Continuing his enquiries, Philip received the following letter In January 2007 from the Royal Canadian Legion Branch of Carstairs Alberta which gives some personal details and an insight into the life of James.

Dear Mr Smith

Re: James D'Arcy Lees Graham You should be commended for putting so much effort into the memory of a war veteran. We are very impressed with your efforts.

I apologize for the time it has taken to respond to your letter. But, I have been able to find some information for you.

D'Arcy was the name he went by. He was tall, red headed and a nice guy. D'Arcy was an only child and his classmates found it unusual that he had three given names instead of the customary two. His father, James Graham, was a WW1 vet and his parents came from England. After D'Arcy was killed, they moved away.

Unfortunately, we don't know where the Grahams moved to or who their relatives were. The locals that went to school with D'Arcy are now well in to their eighties. They are trying to come up with more information. One knows he has a scrap book with D'Arcy's picture and story. I am also having a story placed in the local paper.
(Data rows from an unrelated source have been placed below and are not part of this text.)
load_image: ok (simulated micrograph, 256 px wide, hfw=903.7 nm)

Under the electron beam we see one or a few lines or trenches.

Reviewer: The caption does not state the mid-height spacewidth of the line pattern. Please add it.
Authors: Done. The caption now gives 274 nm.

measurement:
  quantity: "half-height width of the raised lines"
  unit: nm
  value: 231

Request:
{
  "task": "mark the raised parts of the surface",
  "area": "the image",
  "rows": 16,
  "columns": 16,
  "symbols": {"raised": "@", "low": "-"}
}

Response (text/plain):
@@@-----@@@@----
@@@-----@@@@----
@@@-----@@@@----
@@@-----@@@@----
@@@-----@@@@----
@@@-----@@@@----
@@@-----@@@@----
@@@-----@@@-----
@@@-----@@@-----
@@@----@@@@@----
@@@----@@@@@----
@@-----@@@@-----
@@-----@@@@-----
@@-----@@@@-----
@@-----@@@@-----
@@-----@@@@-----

This is all I can tell you for now but I thought you should have it and know that I am pursuing this story. I will follow up with more information as soon as possible.


Bev Stevenson Royal Canadian Legion Branch


James D'Arcy Lees Graham is interred at St Margaret’s Church Cemetery Castletown Sunderland

Obviously touched by the death of the pilot and aware, that had James D’Arcy Lees Graham not ‘answered the call’ and volunteered to help defend our country, he would not have died in such tragic circumstances. Philip resolved to honour him in some away and create a permanent memorial in order that James would be remembered by our community.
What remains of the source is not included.